Increasing your home’s energy efficiency is one of the smartest moves you can make as a homeowner. It will lower your bills, increase the resale value of your property, and help minimize our planet’s fast-approaching climate crisis. While major home retrofits can seem daunting, there are plenty of quick and cost-effective ways to start reducing your carbon footprint today. Here are five easy projects to make your home more sustainable.

1. Weather stripping

If you’re looking to make your home more energy efficient, an energy audit is a highly recommended first step. This will reveal where your home is lacking in regards to sustainability suggests the best plan of attack.

Some form of weather stripping is nearly always advised because it is so easy and inexpensive yet can yield such transformative results. The audit will provide information about air leaks which you can couple with your own knowledge of your home’s ventilation needs to develop a strategic plan.

Make sure you choose the appropriate type of weather stripping for each location in your home. Areas that receive a lot of wear and tear, like popular doorways, are best served by slightly more expensive vinyl or metal options. Immobile cracks or infrequently opened windows can be treated with inexpensive foams or caulking. Depending on the age and quality of your home, the resulting energy savings can be as much as 20 percent.

2. Programmable thermostats

Programmable thermostats

Shutterstock Licensed Photo – By Olivier Le Moal

Programmable thermostats have tremendous potential to save money and minimize unnecessary energy usage. About 45 percent of a home’s energy is earmarked for heating and cooling needs with a large fraction of that wasted on unoccupied spaces. Programmable thermostats can automatically lower the heat overnight or shut off the air conditioning when you go to work.

Every degree Fahrenheit you lower the thermostat equates to 1 percent less energy use, which amounts to considerable savings over the course of a year. When used correctly, programmable thermostats reduce heating and cooling bills by 10 to 30 percent. Of course, the same result can be achieved by manually adjusting your thermostats to coincide with your activities, just make sure you remember to do it!

3. Low-flow water hardware

With the current focus on carbon emissions and climate change, we typically equate environmental stability to lower energy use, but fresh water shortage is an equal threat. Installing low-flow hardware for toilets and showers, particularly in drought prone areas, is an inexpensive and easy way to cut water consumption by 50 percent and save as much as $145 per year.

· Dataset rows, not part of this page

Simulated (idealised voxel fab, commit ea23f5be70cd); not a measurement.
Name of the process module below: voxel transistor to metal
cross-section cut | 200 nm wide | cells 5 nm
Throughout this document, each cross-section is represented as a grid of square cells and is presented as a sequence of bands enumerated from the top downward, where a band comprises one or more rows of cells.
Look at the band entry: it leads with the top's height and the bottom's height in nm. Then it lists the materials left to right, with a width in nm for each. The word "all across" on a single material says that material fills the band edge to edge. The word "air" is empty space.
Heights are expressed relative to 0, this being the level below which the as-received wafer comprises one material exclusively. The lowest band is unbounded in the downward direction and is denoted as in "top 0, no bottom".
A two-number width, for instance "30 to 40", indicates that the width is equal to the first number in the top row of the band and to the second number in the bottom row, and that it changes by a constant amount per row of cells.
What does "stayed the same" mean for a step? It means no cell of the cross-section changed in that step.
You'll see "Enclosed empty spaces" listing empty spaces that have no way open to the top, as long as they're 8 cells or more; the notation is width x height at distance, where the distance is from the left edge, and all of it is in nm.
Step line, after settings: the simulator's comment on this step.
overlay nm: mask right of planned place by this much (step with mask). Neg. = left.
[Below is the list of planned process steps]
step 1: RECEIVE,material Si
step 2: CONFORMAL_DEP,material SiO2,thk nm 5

Older toilets use up to 6 gallons of water per flush, the equivalent of an astounding 20.1 gallons per person each day. This makes them the biggest consumer of indoor water. New low-flow toilets are standardized at 1.6 gallons per flush and can save more than 20,000 gallons a year in a 4-member household.

Similarly, low-flow shower heads can decrease water consumption by 40 percent or more while also lowering water heating bills and reducing CO2 emissions. Unlike early versions, new low-flow models are equipped with excellent pressure technology so your shower will be no less satisfying.

4. Energy efficient light bulbs

An average household dedicates about 5 percent of its energy use to lighting, but this value is dropping thanks to new lighting technology. Incandescent bulbs are quickly becoming a thing of the past. These inefficient light sources give off 90 percent of their energy as heat which is not only impractical from a lighting standpoint, but also raises energy bills even further during hot weather.

New LED and compact fluorescent options are far more efficient and longer lasting. Though the upfront costs are higher, the long term environmental and financial benefits are well worth it. Energy efficient light bulbs use as much as 80 percent less energy than traditional incandescent and last 3 to 25 times longer producing savings of about $6 per year per bulb.

5. Installing solar panels

Adding solar panels may not be the easiest, or least expensive, sustainability upgrade for your home, but it will certainly have the greatest impact on both your energy bills and your environmental footprint. Installing solar panels can run about $15,000 – $20,000 upfront, though a number of government incentives are bringing these numbers down. Alternatively, panels can also be leased for a much lower initial investment.

Once operational, a solar system saves about $600 per year over the course of its 25 to 30-year lifespan, and this figure will grow as energy prices rise. Solar installations require little to no maintenance and increase the value of your home.

From an environmental standpoint, the average five-kilowatt residential system can reduce household CO2 emissions by 15,000 pounds every year. Using your solar system to power an electric vehicle is the ultimate sustainable solution serving to reduce total CO2 emissions by as much as 70%!

These days, being environmentally responsible is the hallmark of a good global citizen and it need not require major sacrifices in regards to your lifestyle or your wallet. In fact, increasing your home’s sustainability is apt to make your residence more livable and save you money in the long run. The five projects listed here are just a few of the easy ways to reduce both your environmental footprint and your energy bills. So, give one or more of them a try; with a small budget and a little know-how, there is no reason you can’t start today.